During one class years ago, I noticed that a student sitting on my right and in the second row of seats had fallen asleep…deeply asleep. His head was tipped back, his mouth open, and his tongue in evidence. I stepped from behind my desk and moved to the student’s row while continuing to teach. The student slept on. I then slid into the student’s row and moved sideways until I was knee to knee with the sleeping student. From that position I continued to lecture. About 20 seconds later, the student awoke, looked up, saw me in close proximity, and managed somehow to widen his eyes to twice their normal size. I never noticed him sleeping again.

More recently, I was teaching as a guest in a colleague’s teaching-skills seminar. The building was under renovation and we had to hold the class in a small library with a polished linoleum floor. In the midst of the presentation, I must have leaned forward a bit too far in my seat. The chair shot out from behind me and I did a perfect pratfall. It happened so suddenly that one of the students asked whether I did it on purpose. I took this as a reminder never to take myself too seriously.

What are some of the most common misconceptions among the students in your introductory economics classes?

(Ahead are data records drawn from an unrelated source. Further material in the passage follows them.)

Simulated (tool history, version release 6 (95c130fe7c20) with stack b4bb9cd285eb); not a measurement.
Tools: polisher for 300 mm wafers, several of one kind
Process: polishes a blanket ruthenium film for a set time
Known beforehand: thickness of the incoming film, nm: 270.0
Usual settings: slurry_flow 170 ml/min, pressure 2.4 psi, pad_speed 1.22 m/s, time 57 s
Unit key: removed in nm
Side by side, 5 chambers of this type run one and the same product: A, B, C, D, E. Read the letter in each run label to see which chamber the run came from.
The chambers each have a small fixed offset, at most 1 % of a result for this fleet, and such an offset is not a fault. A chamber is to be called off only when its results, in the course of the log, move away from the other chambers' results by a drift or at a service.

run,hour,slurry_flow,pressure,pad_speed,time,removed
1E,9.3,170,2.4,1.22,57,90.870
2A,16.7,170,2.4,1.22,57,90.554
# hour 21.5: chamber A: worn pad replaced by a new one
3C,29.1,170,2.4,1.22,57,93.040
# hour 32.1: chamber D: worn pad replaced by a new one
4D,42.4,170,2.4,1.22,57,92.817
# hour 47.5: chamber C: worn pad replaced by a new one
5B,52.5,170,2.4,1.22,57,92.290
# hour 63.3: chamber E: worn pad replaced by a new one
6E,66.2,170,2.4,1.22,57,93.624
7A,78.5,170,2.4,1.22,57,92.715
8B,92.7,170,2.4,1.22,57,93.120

There are two sorts. The first are misconceptions that have more to do with students being first year students. The second sort is particular to economics.

In recent years, I find that first year students under estimate the amount of work it will take to do well in one of my courses. Many seem to believe it is sufficient to come to class and study a bit for the examination. While I do my best to explain what is required, it seems that some either do not listen or think that my cautions apply to others rather than to them. Thus, I still award F’s and D’s.

Many students think that only students who are analytically minded and interested in a business career will find economics useful and enjoyable. I strongly disagree and work hard to explain that economics is a way of thinking that helps everyone understand the world they live in.

You are at a major state university with a large graduate program and strong emphasis on research. How does this influence the quality of teaching at the under-graduate level?

The University of North Carolina at Chapel Hill is a research university. It is also a university that values education and good teaching. Given my interests in macro theory and economic education, it has been a very good place for me to spend my career. As evidence, I am currently Bowman and Gordon Gray Professor of Economics--holding a term chair that is awarded to faculty who are excellent teachers and productive scholars. I am proud of this honor because it is awarded by university colleagues who reviewed my teaching portfolio and visited my classes.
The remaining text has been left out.